But the bloodbath in February 2002 again raised the question of why Gujarat has become so susceptible to communal clashes.

Analyists feel that urbanisation and rising prosperity are partly responsible for such riots.

Rapid economic growth in the 1960s and 1970s turned Gujarat into one of India's richest and industrially developed provinces. Analysts observe that it is this prosperity, which in some ways became a curse for Gujarat. The mushrooming of industry, especially textile mills, meant that there was a large influx of people from other parts of the country. People who were never really brought up in the Gandhian tradition.

In the 1980s, recession forced the closure of many mills in Gujarat. About 50,000 people lost their jobs. Criminal gangs openly take sides in communal riots, aggravating the already tense situation.

Frustration and unemployment turned many to crime. Gujarat now has a thriving underworld, second only to and closely linked with the underworld in Mumbai.

Muslims constitute only about 13% of the state's population, which is in line with the rest of the country. But the fact that one of the state's most powerful underworld dons in the 1980s was a Muslim raised religious tensions.

Huge money has been made by smuggling arms, contraband and silver from Pakistan to Mumbai via Gujarat. Much of that money has found its way into the hands of religious extremists, both Hindus and Muslims.

Growth of Hindu fundamentalist organisations in the last 20 years has further worsened the situation.

LK Advani began his campaign for construction of Ram temple at Ayodhya from Somnath in Gujarat in 1989. Narendra Modi was handpicked by Advani to join him in the rathyatra.
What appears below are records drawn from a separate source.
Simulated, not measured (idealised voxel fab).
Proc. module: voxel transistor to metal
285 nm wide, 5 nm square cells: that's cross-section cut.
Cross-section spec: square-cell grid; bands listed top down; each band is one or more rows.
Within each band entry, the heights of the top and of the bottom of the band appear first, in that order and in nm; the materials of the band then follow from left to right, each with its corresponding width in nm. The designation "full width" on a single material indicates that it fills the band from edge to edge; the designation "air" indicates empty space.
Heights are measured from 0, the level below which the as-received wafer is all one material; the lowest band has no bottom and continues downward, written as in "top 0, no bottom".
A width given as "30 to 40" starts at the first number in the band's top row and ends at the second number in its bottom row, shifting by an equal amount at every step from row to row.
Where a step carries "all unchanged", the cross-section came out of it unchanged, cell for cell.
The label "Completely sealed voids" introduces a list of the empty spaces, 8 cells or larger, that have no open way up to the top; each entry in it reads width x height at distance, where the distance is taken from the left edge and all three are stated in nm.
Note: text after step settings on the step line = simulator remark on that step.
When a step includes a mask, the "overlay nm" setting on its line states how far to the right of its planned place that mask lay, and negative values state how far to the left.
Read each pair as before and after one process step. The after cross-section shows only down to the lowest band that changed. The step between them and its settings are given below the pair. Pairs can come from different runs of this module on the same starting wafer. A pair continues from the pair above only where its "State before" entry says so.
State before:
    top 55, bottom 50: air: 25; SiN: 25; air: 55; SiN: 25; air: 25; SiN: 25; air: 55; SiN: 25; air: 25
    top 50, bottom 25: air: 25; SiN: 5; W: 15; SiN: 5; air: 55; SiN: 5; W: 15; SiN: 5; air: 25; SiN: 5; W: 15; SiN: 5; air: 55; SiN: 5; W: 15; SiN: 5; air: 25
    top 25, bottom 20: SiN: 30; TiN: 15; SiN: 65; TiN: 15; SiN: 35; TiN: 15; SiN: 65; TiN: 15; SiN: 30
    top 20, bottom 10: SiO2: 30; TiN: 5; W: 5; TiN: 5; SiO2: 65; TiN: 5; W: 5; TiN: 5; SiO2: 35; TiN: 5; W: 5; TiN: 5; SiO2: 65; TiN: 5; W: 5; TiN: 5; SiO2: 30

The campaign intensified Hindu-Muslim hostility throughout the country. It also gave the Vishwa Hindu Parishad and Bajrang Dal a firm foothold in Gujarat.

The close proximity of the VHP with the ruling Bharatiya Janata Party, observers believe has led to the communalisation of Gujarati politics. It is also the reason given by many Muslims for allegations that security forces stood by and let Hindu mobs rampage across the state.